29 Apr 2014

The Culture Feature | Winter/Spring 2014

The scheduling of my Culture Feature has gone completely out the window. By now it might have even gone out several windows. The real reason behind that is that I became so busy around Christmas that I watched barely any movies, and most definitely did not open a book that wasn't university related. I've now gone back into it and read some excellent novels! I'll be mostly sharing those today...

BOOKS | The Lord of the Rings, J.R.R. Tolkien
Boy did this one take me long. It took me about six months to get through the three books, picking my Kindle on and off but it was so worth it! Tolkien is a wordsmith and a creator with an imagination that is beyond this world. Despite having watched the film adaptations countless times, I loved the books and they really added to my experience of Middle Earth. I especially enjoyed reading stories that were not featured in the films, meeting Tom Bombadil was brilliant! I would recommend it to anyone. It can be challenging for the best of readers but a little patience makes it worth it.
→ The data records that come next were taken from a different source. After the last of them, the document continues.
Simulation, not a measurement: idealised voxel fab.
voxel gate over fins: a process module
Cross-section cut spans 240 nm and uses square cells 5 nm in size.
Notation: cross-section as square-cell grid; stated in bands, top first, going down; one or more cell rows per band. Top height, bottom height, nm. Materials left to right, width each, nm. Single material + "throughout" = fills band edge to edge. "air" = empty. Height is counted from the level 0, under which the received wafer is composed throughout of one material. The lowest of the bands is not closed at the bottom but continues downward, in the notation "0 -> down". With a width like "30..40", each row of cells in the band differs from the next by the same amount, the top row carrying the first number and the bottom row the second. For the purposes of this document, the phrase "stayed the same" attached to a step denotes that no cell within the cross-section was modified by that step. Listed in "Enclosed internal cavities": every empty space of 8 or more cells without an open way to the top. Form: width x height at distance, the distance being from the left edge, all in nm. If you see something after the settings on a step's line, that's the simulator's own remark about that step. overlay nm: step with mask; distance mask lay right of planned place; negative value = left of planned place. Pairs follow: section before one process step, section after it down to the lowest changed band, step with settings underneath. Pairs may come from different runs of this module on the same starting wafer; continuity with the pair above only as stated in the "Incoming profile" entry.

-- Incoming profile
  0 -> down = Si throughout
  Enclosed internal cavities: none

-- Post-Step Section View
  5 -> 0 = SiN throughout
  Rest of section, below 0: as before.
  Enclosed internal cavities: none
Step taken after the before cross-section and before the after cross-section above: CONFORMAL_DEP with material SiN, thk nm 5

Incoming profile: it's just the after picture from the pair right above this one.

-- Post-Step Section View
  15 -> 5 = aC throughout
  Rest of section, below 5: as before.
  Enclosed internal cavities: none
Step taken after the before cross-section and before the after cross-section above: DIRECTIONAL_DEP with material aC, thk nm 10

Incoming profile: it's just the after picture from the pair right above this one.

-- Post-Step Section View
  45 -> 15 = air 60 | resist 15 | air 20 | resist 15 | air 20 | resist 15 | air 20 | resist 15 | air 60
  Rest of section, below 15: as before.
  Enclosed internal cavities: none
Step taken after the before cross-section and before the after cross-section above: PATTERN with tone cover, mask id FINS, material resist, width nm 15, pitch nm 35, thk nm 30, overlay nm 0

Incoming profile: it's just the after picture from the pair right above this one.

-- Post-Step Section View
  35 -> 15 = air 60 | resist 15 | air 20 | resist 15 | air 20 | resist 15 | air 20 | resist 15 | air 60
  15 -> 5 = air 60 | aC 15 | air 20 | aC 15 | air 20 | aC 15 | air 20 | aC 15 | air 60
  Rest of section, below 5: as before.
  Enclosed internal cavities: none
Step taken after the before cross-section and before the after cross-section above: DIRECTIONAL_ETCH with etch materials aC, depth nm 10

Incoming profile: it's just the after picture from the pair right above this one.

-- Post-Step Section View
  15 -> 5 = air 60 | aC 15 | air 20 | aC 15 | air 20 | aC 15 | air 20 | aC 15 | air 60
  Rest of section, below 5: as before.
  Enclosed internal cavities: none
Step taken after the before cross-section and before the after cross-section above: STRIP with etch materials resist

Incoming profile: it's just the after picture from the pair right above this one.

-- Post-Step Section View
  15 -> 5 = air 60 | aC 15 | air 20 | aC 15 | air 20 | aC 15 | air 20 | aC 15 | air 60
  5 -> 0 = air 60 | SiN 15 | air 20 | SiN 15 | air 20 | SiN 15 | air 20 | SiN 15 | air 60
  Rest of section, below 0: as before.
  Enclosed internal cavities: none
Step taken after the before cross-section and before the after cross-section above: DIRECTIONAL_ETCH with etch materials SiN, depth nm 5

BOOKSThe Book Thief, Markus Zusak ♥︎
Four months had passed since LOR when I finally started a new book and The Book Thief was the best possible choice. This tells the story of a young girl in Nazi Germany who meets death repeatedly. The story is told by death itself, in such a poetic and original manner that I simply couldn't put the book down. Also, man, the emotions...

BOOKS | Lean In (for Graduates), Sheryl Sandberg
I've been in absolute graduate terror lately so I was thrilled when Sheryl Sandberg announced she was publishing a new version of her worldwide success aimed towards graduates. The main book is already so very helpful and eye-opening and I'm glad I get to read it before entering the workplace. I'm finding the additional chapters and stories really useful to plan for job search and interviews. I think it's one of these books I'll keep coming back to when I have tough choices to make.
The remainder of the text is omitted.